A salesperson without desire is like an oven without a flame. You can’t cook much with it. Salespeople should be the most goal-driven in any organization because, without their hard work of bringing in sales, no one else really has a job. So, it would stand to reason that a salesperson with a passion for achieving great things for themselves or their company will usually produce average results. Should this be fixed? Yes. Can it be done? Of course. Will it be easy? Well, that depends.
All salespeople like the lowest hanging fruit. In a world of constant rejection and uncertainty, who could blame them. It’s the easiest way to explain the high resistance against prospecting and cold calling. But small fires make little heat and little desires bring little results. Who can cook great things in an oven with little fire? What is a salesperson with tiny goals and small desires? You want a sales team that hungers for success and here are 5 simple (but sometimes hard) things you can do to build big fires that make a lot of heat.
- Set lofty goals – Too often we are afraid of scaring away salespeople by giving them goals that might be too hard that cause a rift between sales and management. Set low goals, get low results. Remember, you don’t get what you expect, you get what you inspect and you aren’t inspecting the progress of lofty goals, the goals will not likely be met.

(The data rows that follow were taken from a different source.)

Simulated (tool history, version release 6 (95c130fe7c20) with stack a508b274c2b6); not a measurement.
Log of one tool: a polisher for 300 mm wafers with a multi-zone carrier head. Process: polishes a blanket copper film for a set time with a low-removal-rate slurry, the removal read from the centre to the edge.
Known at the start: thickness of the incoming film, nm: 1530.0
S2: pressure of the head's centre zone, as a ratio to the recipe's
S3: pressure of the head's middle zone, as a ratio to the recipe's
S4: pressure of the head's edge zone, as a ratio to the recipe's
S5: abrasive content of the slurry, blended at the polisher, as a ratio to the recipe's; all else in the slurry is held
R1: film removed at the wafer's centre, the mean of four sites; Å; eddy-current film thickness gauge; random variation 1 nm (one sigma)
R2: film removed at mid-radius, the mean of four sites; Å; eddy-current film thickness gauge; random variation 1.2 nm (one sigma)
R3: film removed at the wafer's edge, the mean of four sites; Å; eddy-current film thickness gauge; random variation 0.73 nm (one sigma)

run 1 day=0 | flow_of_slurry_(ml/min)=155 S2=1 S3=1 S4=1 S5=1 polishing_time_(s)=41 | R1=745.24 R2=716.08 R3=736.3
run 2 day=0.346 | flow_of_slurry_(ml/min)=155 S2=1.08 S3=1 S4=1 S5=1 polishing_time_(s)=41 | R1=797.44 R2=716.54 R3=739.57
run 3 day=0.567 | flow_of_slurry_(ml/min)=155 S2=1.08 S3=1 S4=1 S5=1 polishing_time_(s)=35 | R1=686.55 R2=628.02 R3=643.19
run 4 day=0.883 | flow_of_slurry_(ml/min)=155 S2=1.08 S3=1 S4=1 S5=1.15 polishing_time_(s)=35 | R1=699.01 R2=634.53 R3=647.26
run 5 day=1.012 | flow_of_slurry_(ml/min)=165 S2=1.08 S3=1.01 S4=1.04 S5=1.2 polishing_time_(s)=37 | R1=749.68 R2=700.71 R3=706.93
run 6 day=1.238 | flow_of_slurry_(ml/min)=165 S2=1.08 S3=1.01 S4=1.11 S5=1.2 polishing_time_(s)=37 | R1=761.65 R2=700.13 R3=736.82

- Create proper incentives – Management gets this wrong more often than I care to share. The ones that get it right have a strong sales force. Remember, the more a salesperson sells, the more the cost of sales associated with them decreases. They become more profitable. Tiered incentives demonstrate to the salesperson that not only do you believe that these lofty goals are possible but worthwhile.
- Don’t be afraid to challenge salespeople – Many owners and managers feel like they are being held hostage by their salespeople. As long as they are bringing in sales, that means they have control in the employment relationship and if you disrupt this you risk losing them and their sales. This is rarely true and, unless you have a real rockstar on your team (why challenge them when they challenge themselves), most salespeople will usually not push back? Why, because pushing back is too challenging. Do you see the fallacy in this loop?
- Stop rewarding mediocrity – How many times have you given salespeople a participation trophy? Way too many of us do. Your reasoning is noble in that you want to offer positive reinforcement and help people improve. But over time this becomes enabling and we communicate to average salespeople that being average in sales is ok. Is it?
- Coach them – Most salespeople are too proud to ask for help and some go so far as to resist it. Don’t let them fool you. Show them that you care by showing them that you care. You don’t have to micromanage them, but show them that you are paying attention because you want them to succeed and help them through their challenges.